Sep 16, 2010

Mommy Moments

I was recently at a children's 'discovery museum' with sister girl and they had roped off a section of the upstairs. What they failed to realize was that little two year old monkeys could still crawl through a tunnel into a train room and then be safely out of yanking distance from their mothers who could not enter through the proper door because of said 'roping off'. (it was not just rope mind you but large walls stacked to keep us out) There was another mother standing near all of this excitement watching me to see what I was going to do. I yelled at sister girl to stop (why do I even bother) and then looked at the mother and said, "I am about to have a mommy moment." She laughed and said something supportive mother to mother. Then I proceeded to crawl on the floor through the tunnel into the train room only to have the little toot crawl through the other tunnel out back into the main lobby. It was all quite comical for all on lookers, although they politely glanced the other direction as I crawled on all fours back out the other side of the tunnel.

Well...I had another mommy moment yesterday but this time it was with my seven year old son and it was a good one for a change. Ian read his first chapter book by himself and get this...it was all his idea!

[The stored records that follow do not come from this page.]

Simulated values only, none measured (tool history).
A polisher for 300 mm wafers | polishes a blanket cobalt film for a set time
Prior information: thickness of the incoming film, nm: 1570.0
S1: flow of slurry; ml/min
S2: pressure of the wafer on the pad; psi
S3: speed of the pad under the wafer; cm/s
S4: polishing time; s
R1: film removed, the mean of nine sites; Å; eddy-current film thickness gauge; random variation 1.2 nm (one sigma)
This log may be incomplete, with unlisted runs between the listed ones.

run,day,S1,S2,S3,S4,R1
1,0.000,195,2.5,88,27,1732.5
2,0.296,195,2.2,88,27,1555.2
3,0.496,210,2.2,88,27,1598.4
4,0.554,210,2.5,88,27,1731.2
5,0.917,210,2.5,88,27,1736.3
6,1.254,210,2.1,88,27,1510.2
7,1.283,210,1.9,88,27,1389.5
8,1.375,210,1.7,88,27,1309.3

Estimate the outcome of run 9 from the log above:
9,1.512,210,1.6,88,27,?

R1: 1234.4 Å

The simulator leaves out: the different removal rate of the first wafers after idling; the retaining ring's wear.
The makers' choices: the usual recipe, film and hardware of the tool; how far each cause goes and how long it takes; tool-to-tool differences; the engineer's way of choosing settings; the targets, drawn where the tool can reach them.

I am learning, although I admit slowly, that I can not make Ian do anything he really doesn't want to. Now, I can make him brush his teeth and cut his fingernails and eat his green peas but I can not make him love reading or enjoy writing sentences neatly or graciously show kindness to his brother. So, when those moments do happen all on their own they go down in the books as a proud mommy moment.

"Mom do you want me to read this book to you?" Ian asked as he picked out a Magic Tree House book from their shelf. "Of course I do Ian. You want to read this whole book?" I asked. And then he proceeded to sit on the couch for over thirty minutes and read me more than one chapter (in a continuous sitting) while never getting agitated over hard or mispronounced words. That boy even took his book to bed with him and announced to his proud parents that he was going to read some more in bed that night.

He finished the book in two days. His first chapter book by himself in two days.

I don't brag over my children very often but I have to say that I am so proud that this child has finally after all these years decided that he enjoys reading...he fell asleep tonight with his light on...reading his second chapter book.

A proud mommy moment!

1 comment:

Mary Witt said...

Your post made me smile. He's off and running on the world of chapter books. He will be meeting characters and going places without you. What an exciting notion!